Tuesday, January 7, 2014

Ethical product trends in South Africa 2013

A major obstacle for organisations promoting ethical products is the lack of market information. This is why The Trade for Development Centre (TDC - a programme of the Belgian Development Agency), decided to have market researchs conducted on ethical, sustainable products in different developing countries within the framework of its Producer Support Programme.

The key objective of this consumer survey carried out by Nielsen in South Africa is to provide organisations that promote Fairtrade, like producers and traders of Fairtrade products as well as organisations promoting ethical consumption in South Africa, with information that allows them to :

  • Formulate their medium and long-term business plan and marketing strategy
  • Ensure effective support  in the ethical supply chains.

More specifically, the research has tried to:

  • Analyse the South African consumers’ awareness and perception of ethical products
  • Comprehend how consumers shop and on what they base their buying decisions.
  • Identify the gap in the market between current and interested consumers and define how to target these consumers

The 1507 respondents reflect the population in urban areas (Kwazulu-Natal, Western Cape, Eastern Cape, Gauteng and Free State), from the age of 16 and within LSM’s* 5-10.

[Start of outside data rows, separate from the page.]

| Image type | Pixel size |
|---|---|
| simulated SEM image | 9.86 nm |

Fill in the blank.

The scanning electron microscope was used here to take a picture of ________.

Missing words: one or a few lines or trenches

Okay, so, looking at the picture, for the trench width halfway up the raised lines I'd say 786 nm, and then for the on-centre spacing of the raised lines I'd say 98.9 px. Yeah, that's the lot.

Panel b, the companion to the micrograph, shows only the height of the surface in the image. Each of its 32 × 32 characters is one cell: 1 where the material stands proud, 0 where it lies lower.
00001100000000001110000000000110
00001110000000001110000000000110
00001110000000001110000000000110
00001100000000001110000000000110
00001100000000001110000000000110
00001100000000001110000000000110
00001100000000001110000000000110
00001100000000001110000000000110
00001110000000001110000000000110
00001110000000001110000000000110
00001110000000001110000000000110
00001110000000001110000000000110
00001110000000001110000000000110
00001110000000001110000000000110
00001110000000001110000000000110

The full report is available free of charge on TDC’s website : http://www.befair.be/en/content/ethical-product-trends-%0Bsouth-africa

Executive summary

Sustainability: awareness and understanding

The South African population is not well informed regarding what sustainability entails (two thirds of respondents acknowledge they know very little about sustainability). Current belief is that it centers around environmental conservation only. Low association with economic growth is apparent.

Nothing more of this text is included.